Streaming Quantiles: T-Digest & DDSketch
Architecture
Why Percentiles Break When You Aggregate
Here is a scenario that plays out at every company running microservices at scale. You have 50 instances of a service behind a load balancer. Each instance reports its own P99 latency to a monitoring system. The dashboard averages those 50 P99 values and displays "P99: 45ms." An oncall engineer sees this and thinks latency is fine.
But the real P99, computed over all requests across all 50 instances, is 380ms. What happened? The averaging hid the tail. Most instances were handling easy requests at low latency. A few instances were handling expensive queries and reporting P99s of 200-400ms. Averaging 47 values of ~30ms with 3 values of ~350ms gives you 50ms. The actual user experience at the 99th percentile was nearly 10x worse than what the dashboard showed.
This is not an edge case. It is the default failure mode of every monitoring system that tries to aggregate percentiles naively. Percentiles are not additive. You cannot average them, sum them, or combine them with any simple arithmetic operation and get a correct answer. The only way to compute a correct global percentile is to have access to the full sorted dataset, or to use a data structure specifically designed to approximate quantiles in a mergeable way.
T-Digest: Concentrating Resolution Where It Matters
T-Digest, created by Ted Dunning in 2013, takes a clever approach to the quantile problem. Instead of storing all data points or using fixed-width bins, it represents the distribution as a collection of weighted centroids. The key insight is about where to spend resolution.

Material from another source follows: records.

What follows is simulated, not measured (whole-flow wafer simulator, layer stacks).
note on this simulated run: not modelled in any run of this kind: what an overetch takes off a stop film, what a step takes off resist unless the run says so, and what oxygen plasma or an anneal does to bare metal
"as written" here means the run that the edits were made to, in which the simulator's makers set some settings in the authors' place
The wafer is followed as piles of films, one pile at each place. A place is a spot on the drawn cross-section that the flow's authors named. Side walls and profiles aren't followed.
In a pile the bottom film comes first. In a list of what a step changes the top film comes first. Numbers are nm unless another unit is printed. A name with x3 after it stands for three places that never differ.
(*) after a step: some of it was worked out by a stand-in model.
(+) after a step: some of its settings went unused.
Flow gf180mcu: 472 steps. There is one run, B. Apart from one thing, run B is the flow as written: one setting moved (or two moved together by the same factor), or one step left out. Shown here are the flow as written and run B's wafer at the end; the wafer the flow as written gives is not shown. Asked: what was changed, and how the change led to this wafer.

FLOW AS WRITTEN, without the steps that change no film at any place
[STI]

For latency monitoring, the P50 does not need much precision. Whether the median is 22ms or 24ms rarely changes any decision. But the difference between a P99 of 150ms and 300ms is the difference between meeting your SLO and breaching it. T-Digest exploits this by placing more centroids near the tails (near P0 and P100) and fewer centroids in the middle.
A centroid has two values: a mean and a weight (count of data points it represents). When a new data point arrives, T-Digest finds the nearest centroid and tries to absorb the point into it by updating the mean and incrementing the weight. But there is a constraint: centroids near the tails are allowed to absorb fewer points than centroids in the middle. This is controlled by a scale function that maps quantile position to maximum centroid size.
The result is a structure that might have 300 centroids total, with 50 of them covering the bottom 1% of the distribution and another 50 covering the top 1%, while only 200 cover the middle 98%. When you query "what is P99?", you are looking at a region with dense centroid coverage, so the interpolation between centroids is accurate.
T-Digest Compression and Scale Functions
The compression parameter delta (typically 100-300) controls how many centroids T-Digest maintains. Higher delta means more centroids, more memory, and more accuracy. Lower delta saves memory but reduces tail accuracy.
The relationship between delta and accuracy is not uniform across quantiles. At compression 100:
| Quantile | Typical Relative Error |
|---|---|
| P50 | < 0.1% |
| P90 | < 0.5% |
| P99 | 1-3% |
| P99.9 | 3-10% |
At compression 300, the P99.9 error drops to roughly 1-3%. For SLO monitoring where you care about P99.9, that jump from 100 to 300 compression is worth the extra memory (roughly 3x more centroids, which means going from ~2.4 KB to ~7.2 KB).
T-Digest has gone through several scale function iterations. The original (k0) used a simple linear mapping. The k1 function used an arcsin-based mapping that concentrated centroids more aggressively at the tails. k2 and k3 are more recent refinements that improve accuracy for extreme quantiles (P99.99+). Most implementations default to k2 or k3. Unless you are doing something unusual, the default is fine.
Merging T-Digests
This is the property that makes T-Digest useful in distributed systems. Given T-Digest sketches from 50 different servers, you can merge them into a single T-Digest that approximates the quantiles of the combined dataset. The merge algorithm collects all centroids from all sketches, sorts them by mean, and then re-compresses using the same scale function constraints. The merged sketch maintains the same accuracy guarantees as if all data had been fed into a single sketch.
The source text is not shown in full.